Technology limitations and solutions

Jul 24, 2008 11:33 GMT  ·  By

Search engines are continuously fighting for supremacy and in order to return the most accurate results to queries, the newest technologies must be exploited in full swing. Yahoo!, whose approach of semantic search was rather cautious, explains why this method does have some technical limitations.

"The current generation of search engines is severely limited in its understanding of the user's intent-and the web's content-and consequently in matching the needs for information with the vast supply of resources on the web." says Peter Mika, Researcher at Yahoo! Research, Barcelona, focusing on Semantic Web technologies in an article for DevX.com.

Considering the fact that language processing has not become the most familiar tool to search engines, some queries are hard to be handled. For example, the secondary meaning of a term is rarely taken into account in a search, which makes the retrieval of precise results very difficult. Moreover, multimedia items are, sometimes, impossible to be retrieved, as they are usually described in a few tag words or sentences that crawlers are hard to recoup. Furthermore, everyone knows that, when they don't know the precise word to use when conducting a query, descriptions of the object are usually useless.

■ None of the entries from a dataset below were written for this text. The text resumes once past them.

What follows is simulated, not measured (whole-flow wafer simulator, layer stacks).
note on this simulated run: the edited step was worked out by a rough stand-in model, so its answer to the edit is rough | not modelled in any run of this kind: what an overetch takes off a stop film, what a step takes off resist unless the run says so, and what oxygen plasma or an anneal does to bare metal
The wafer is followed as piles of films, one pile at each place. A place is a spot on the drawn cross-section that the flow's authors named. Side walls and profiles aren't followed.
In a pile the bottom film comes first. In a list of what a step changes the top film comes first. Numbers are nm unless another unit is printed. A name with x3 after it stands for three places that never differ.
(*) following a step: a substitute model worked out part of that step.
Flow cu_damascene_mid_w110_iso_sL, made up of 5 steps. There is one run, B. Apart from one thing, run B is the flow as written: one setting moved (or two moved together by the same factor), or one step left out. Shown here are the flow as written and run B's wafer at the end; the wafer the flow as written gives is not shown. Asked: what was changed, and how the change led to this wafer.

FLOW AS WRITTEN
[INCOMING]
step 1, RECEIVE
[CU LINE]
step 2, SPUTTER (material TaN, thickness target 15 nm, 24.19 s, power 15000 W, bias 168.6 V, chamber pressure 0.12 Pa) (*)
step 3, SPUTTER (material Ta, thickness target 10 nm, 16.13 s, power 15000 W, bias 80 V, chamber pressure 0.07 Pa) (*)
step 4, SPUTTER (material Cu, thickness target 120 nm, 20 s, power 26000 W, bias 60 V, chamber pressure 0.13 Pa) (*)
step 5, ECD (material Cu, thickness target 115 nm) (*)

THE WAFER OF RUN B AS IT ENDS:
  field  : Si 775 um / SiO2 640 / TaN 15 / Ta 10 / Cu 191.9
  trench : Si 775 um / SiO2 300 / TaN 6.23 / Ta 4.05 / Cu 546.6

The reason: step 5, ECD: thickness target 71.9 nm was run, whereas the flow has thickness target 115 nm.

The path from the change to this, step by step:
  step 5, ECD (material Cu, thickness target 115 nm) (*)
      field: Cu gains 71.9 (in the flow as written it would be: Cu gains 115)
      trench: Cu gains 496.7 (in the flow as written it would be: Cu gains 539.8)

Natural language processing (which disambiguates some keywords from the context offered by a database) and semantic web (which uses metadata offered by publishers) are the two technologies used in semantic search, but they still have flaws. However, Yahoo!'s semantic search business is indicated as a pioneer, all the more so as it is an open platform to be also used by professionals.

"In SearchMonkey, Resource Description Framework made it possible to separate syntax and vocabulary in that publishers are free to use any vocabulary, opening up the system to support the long tail of web content." explains Mika as to why Yahoo!'s search open platform is most useful. Publishers are advised to use Yahoo!'s technologies for their applications because their metadata is allowed to work locally and it is not integrated in the centralized context.